By: Cindy Scott
Chile, the surprising Group H leaders, will take on European champion Spain today at 2:30 p.m. EST. Chile only needs a draw to move forward, while Spain seeks a victory to secure advancement.
The historical relationship between both nations provides a compelling dynamic that is reminiscent of the U.S. and England match-up earlier in the tournament. Chile, a former Spanish colony, is out to show the European mother country it’s all grown up (with this morning’s meeting between Brazil and Portugal sharing a similar family drama).
Statistics show this match could go either way. Chile has never beaten Spain. Not once. But Spain has lost eight of their last 12 matches against South American opponents.

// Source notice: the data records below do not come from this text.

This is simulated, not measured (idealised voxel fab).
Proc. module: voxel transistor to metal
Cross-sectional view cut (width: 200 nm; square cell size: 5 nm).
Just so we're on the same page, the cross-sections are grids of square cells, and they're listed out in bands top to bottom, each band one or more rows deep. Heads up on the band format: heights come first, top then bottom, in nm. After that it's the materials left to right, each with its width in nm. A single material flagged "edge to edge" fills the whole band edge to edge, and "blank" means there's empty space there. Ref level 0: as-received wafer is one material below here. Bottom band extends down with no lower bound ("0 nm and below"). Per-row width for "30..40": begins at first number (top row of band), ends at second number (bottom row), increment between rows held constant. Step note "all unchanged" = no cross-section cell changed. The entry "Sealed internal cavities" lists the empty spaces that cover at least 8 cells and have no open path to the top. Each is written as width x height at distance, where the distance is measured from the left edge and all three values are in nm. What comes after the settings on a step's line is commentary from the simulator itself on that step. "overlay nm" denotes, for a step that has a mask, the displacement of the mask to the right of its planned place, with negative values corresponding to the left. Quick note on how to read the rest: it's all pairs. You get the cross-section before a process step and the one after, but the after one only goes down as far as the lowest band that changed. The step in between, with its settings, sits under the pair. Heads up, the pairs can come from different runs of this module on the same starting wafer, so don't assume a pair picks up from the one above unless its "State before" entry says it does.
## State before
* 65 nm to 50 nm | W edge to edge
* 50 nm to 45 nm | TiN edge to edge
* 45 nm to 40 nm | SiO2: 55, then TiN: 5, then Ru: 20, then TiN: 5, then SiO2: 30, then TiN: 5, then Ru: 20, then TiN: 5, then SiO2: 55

Since the outcome is too close to call based on the football alone, we asked ourselves what might happen if this contest were based on other factors…
Battle of the Beaches
Spain’s sun-drenched beaches make it a major tourist destination for millions of visitors each year. In total, the nation boasts just over 3,084 miles of coastline. But Chile, shaped like a long, narrow strip between the Pacific Ocean and the Andes, checks in with nearly 4,000 miles.
Duel of the Drink
Both Spain and Chile are major wine-producing nations. Chile is currently the world’s fifth largest exporter of wine (and South America’s largest), making wine one of the country’s most important non-mineral exports.
Spain, however, has more land covered by vineyards than any other country in the world. That being said, Spain’s arid soil makes the actual yield lower than that statistic might suggest. Spain is only third in world production, behind Italy and France. Still, it churns out more wine than Chile.